How Doomed Is the U.S. Postal Service?
Those who enjoy slow-motion disasters have spent years watching the travails of the gallant United States Postal Service, which is kind of like FedEx if it was run by the Three Stooges. Just how existentially challenged is our nation's mail service?
The LA Times has an overview of the USPS's grim situation today. First, the bad news:
The Postal Service lost $1.9 billion between January and March, and $15.9 billion last year. The 238-year-old institution loses $25 million each day, and has reached its borrowing limit with the federal Treasury. Daily mail delivery could be threatened within a year, officials say.
That's pretty bad! That's very bad. That's extremely bad. Negative $16 billion dollars per year is not the kind of "alpha" performance that professional managers generally seek out. The other bad news: every time the USPS tries to actually fix something to stop losing so much money, like by ending Saturday mail delivery, Congress, which is composed of petulant stamp collectors who cannot do arithmetic, stops them. So it seems quite likely that our elected representatives will steer the USPS directly into the mouth of a volcano and let it start burning before any useful reforms come about.
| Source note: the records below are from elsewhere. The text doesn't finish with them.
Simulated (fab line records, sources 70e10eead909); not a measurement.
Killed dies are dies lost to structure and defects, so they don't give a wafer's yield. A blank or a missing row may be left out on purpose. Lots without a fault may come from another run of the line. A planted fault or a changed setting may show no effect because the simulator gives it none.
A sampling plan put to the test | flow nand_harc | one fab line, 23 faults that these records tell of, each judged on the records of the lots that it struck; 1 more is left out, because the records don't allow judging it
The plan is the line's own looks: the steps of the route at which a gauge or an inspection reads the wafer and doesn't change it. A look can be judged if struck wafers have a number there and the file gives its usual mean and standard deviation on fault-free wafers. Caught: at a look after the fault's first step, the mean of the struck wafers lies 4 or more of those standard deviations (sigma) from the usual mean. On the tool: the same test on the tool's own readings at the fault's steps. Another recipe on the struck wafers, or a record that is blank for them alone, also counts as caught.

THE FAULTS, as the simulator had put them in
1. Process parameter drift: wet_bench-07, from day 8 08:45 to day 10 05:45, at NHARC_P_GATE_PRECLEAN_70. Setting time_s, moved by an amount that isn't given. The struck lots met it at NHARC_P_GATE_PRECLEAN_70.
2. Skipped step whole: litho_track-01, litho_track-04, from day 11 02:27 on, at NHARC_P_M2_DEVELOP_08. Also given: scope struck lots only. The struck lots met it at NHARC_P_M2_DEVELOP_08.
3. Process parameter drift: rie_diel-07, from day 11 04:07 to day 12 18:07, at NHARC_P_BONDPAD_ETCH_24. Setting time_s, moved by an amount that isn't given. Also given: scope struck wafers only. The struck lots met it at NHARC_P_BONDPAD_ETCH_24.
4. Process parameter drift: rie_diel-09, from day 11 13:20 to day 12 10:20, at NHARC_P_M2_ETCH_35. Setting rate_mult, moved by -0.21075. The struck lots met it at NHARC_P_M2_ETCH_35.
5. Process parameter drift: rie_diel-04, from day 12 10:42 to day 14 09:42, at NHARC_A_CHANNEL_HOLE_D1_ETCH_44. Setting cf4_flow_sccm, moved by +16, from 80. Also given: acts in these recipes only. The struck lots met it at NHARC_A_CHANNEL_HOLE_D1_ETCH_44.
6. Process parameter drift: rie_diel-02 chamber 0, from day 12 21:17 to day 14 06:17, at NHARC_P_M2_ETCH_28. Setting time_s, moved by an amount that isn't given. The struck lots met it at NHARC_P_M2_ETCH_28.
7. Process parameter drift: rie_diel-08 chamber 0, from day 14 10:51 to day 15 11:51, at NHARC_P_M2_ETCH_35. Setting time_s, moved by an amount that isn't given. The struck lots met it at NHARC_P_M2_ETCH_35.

But there is somewhat good news as well! A significant part of the postal service's debt is due to the passage of a 2006 law that required it to "start pre-funding the health benefits of future retirees 50 years in advance," to the tune of more than $5 billion per year. Changing this funding mandate could go a long way to making the USPS far more financially sound.
Along with ending Saturday delivery, ending curbside delivery, closing all the fucking post offices in places like, I don't know, "Elmont, North Dakota," which are used only to deliver hardtack to moose trackers, raising the price of stamps by several dollars, and replacing mailmen with robots (that steal wallets).